Regardless, for all of the negatives I found to harp on, I did enjoy A Magic of Twilight. I may not run out and buy the sequel immediately, but I’ll be looking to it to tide me over until the next Jennifer Fallon book makes it to US shores.

Tuesday, February 10, 2009

Lisa’s Take: The Sword (Deborah Chester)

Ok, I’m going to state right up front that I didn’t give this book a particularly fair shot. Honestly I never intended to from the start. Call me a bad person and a naughty book reviewer, but it’s the truth. I’m doing my best this year to get some of the chaff cleared off my shelf, which means trying really hard to not pick up the newest, shiniest book that I just bought, but rather take out some things that have been sitting there for years.

I’m not actually sure how The Sword made its way onto my stack. I know that it cropped up new sometime during my junior year at Tech, so… about 6 years ago? It doesn’t look like something I’d buy – the back and first few pages are very trite, and there’s nothing about it that would have drawn my interest. Who knows, maybe I grabbed it solely because it was pretty and blue. Needless to say, its lack of immediately interesting features didn’t give me any particular compulsion to pick it up whenever I went back to the shelf for a new book.

Then last week I was packing for a business trip and feeling a little belligerent. General “I have to go out of town” testiness. I went over to my bookshelf and said “you know, I think I’m going to pick something that I know will be awful, just so I can write a particularly vicious review!” Like I said above, I wasn’t really looking to give anything a fair shot. So I picked up The Sword.

I gave The Sword my usual 100-page grace period, choking it down in a couple of hours one evening on my business trip. By the time I started it I was in less of a mood, so I was approaching it with a much more open mind, but the book was determined to live up to all of my preconceived notions. The plot could have been from an instruction manual about how to write a fantasy novel – some complex names, a king who gets predictably betrayed, elves, precocious children, terrifying beasts and handlers with mythical talents who can calm and harness them. Throw in a couple of magical artifacts and you’ve pretty much got a textbook fantasy plot.
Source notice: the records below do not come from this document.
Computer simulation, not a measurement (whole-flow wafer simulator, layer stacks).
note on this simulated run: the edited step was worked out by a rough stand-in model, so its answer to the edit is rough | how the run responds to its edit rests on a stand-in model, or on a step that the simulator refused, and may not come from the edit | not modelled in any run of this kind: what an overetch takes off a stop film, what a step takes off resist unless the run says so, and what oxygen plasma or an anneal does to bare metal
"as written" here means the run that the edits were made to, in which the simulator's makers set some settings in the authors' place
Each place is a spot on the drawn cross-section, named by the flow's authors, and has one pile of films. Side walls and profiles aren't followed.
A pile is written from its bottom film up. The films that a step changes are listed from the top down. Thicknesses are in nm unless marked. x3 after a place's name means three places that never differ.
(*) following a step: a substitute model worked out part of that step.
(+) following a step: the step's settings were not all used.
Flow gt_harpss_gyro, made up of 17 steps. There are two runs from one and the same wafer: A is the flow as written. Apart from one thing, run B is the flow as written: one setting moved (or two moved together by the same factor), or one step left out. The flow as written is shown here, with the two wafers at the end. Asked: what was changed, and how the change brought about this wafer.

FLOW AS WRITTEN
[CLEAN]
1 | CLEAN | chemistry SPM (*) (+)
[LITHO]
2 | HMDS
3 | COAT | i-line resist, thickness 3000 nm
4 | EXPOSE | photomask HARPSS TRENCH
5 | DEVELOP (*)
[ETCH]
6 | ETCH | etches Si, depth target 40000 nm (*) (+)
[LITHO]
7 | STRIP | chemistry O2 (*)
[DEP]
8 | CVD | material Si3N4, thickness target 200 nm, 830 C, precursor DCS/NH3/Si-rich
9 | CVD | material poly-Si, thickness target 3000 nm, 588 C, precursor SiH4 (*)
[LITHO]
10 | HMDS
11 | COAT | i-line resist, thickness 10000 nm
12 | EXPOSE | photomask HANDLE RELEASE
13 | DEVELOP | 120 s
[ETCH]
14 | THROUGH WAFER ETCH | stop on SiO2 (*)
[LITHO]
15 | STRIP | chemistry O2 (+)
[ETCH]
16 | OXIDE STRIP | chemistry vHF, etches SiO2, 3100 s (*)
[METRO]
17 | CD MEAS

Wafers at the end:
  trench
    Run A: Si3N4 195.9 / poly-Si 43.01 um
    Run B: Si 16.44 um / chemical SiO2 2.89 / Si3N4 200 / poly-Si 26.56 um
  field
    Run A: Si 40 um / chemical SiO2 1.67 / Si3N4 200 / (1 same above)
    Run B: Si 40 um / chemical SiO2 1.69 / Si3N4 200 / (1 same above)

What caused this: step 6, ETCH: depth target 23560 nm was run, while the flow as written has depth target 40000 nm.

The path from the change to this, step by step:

It’s not really that there was anything particularly bad about the book… sure, the author’s description of the King’s body guard started as “protector” then moved to “possible betrayer” and finished up as “best friend in the entire world and I can’t believe he’s DEAD DEAD DEAD” but other than that one little bobble the plot and characters were consistent - just… very shallow. Chester toed the line of painting some evocative images, but always fell short because of her propensity for “telling” the reader, rather than showing them. The text was often a bit stilted and even when describing great beauty it didn’t flow. The result was a distinct lack of emotion for the characters and their peril on my part, and an overwhelmingly blasé reaction (is it even possible to be overwhelmingly blasé ? Seems like an oxymoron, but I don't know how else to describe it) when I reached the end of my 100 page trial.

So, there you have it: my completely unfair and biased appraisal of The Sword. If someone out there wants to speak up and tell me I made a mistake, I’ll be happy to pick it up and finish – I was left with the impression that if I had read a bit more the plot might have gotten meatier, but I just didn’t care enough to persevere. One more book knocked off my distressingly large stack, and probably -10 points to my reviewer credibility score! Hoorah!

Monday, February 02, 2009

Lisa’s Take: Tigana (Guy Gavriel Kay)

Tigana has some issues. The author pulls some tense-switcheroos that are a device to try and pull the reader into the current action; these switches don’t work. The prose at times gets choppy. Kay sometimes puts his words to the paper in such a way that it’s hard to really sink into the text and go with the flow. The editor missed some seriously glaring grammatical issues. There was one minor plot hitch that seemed a teensy bit contrived. One of the characters rang ever-so-slightly untrue to me.

There. It’s out of my system. On to the more important point:

Tigana is a masterpiece.

Really. I don’t think I’ll be able to put together effusive enough text to describe how much I enjoyed this book, nor portray just how astoundingly impressive it was. I’d be starting this review off with text along the lines of “this may be the best book I’ve read this year,” except that since Tigana is the first book I finished in 2009, it just wouldn’t sound quite as impressive. Regardless, it has certainly set a high bar to reach for the other 59 books I’d like to finish this year.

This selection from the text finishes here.